UK card operator and payments processor Retail Decisions has agreed to a £168 million ($316.9 million; €248 million) cash takeover bid from European private equity firm Palamon Capital Partners.
Under the takeover deal shareholders in Retail Decisons will receive 205 pence per share in cash, which is a 30% premium to the vendor’s closing share price last Wednesday, the day before the company said it was in advanced takeover talks.
Last Thursday the news of a possible offer sent the company’s stock soaring and by the end of the day its shares stood at 193.5 pence, up 36.25 pence.
Retail Decision’s independent directors, advised by Lazard and Oriel Securities, have said the terms of the proposals are fair and reasonable.
Palamon has received undertakings to accept the offer from shareholders representing 25.29 percent of Retail Decisions’ share capital. The bid proposals will be put to shareholders at an extraordinary general meeting in mid-November.
Matthew Turner, a partner at Palamon, led the deal with Fabio Giuseppetti. He said the response from shareholders, who had not already irrevocably backed the deal, had been positive.
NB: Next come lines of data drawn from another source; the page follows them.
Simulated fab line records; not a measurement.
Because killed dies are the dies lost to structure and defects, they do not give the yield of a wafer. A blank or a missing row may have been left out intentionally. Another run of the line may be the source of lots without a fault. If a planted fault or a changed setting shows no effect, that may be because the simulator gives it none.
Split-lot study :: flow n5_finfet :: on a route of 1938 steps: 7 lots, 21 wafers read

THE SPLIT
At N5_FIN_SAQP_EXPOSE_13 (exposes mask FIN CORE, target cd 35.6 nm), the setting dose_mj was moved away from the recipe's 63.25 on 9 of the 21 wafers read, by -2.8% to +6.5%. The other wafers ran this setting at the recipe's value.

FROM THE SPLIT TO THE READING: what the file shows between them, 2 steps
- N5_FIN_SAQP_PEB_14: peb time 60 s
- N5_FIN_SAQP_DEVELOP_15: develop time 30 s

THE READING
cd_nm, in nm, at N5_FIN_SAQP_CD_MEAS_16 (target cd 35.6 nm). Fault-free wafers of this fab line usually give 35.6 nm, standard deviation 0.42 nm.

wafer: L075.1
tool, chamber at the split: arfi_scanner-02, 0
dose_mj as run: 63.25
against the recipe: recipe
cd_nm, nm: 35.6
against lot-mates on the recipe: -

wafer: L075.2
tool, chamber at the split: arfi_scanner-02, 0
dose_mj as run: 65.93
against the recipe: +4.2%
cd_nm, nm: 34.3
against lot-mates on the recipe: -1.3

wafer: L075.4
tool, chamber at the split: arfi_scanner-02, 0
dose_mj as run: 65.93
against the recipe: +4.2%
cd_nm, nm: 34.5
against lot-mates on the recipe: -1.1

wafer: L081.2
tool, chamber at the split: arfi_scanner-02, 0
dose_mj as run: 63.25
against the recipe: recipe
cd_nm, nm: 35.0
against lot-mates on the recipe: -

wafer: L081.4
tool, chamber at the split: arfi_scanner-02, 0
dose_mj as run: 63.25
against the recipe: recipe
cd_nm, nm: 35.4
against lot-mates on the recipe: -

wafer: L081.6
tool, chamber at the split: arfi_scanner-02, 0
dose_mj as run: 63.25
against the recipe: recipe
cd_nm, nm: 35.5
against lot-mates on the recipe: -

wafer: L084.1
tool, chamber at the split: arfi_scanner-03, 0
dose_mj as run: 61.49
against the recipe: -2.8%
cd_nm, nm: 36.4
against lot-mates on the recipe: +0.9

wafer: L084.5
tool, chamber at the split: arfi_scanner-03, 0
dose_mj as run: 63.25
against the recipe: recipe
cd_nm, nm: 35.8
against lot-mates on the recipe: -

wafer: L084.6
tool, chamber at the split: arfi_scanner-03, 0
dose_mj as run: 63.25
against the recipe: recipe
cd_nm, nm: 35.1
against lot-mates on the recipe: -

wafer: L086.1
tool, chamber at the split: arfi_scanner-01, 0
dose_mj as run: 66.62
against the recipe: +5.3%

He said Palamon’s plan was to grow the business: “It has been through significant transition in public hands. It was originally a penny stock with about 15,000 shareholders, now there are 11,000 or so. It is difficult for management to do anything quickly that needed their approval.”
He said it was one of the reasons management had been receptive to an approach from private equity, which led to the Lazard-run auction. Under Palamon’s ownership, management would look to grow the core card-issuing business organically and through acquisition, Turner said.
Palamon closed its latest fund above target on €670 million in July this year.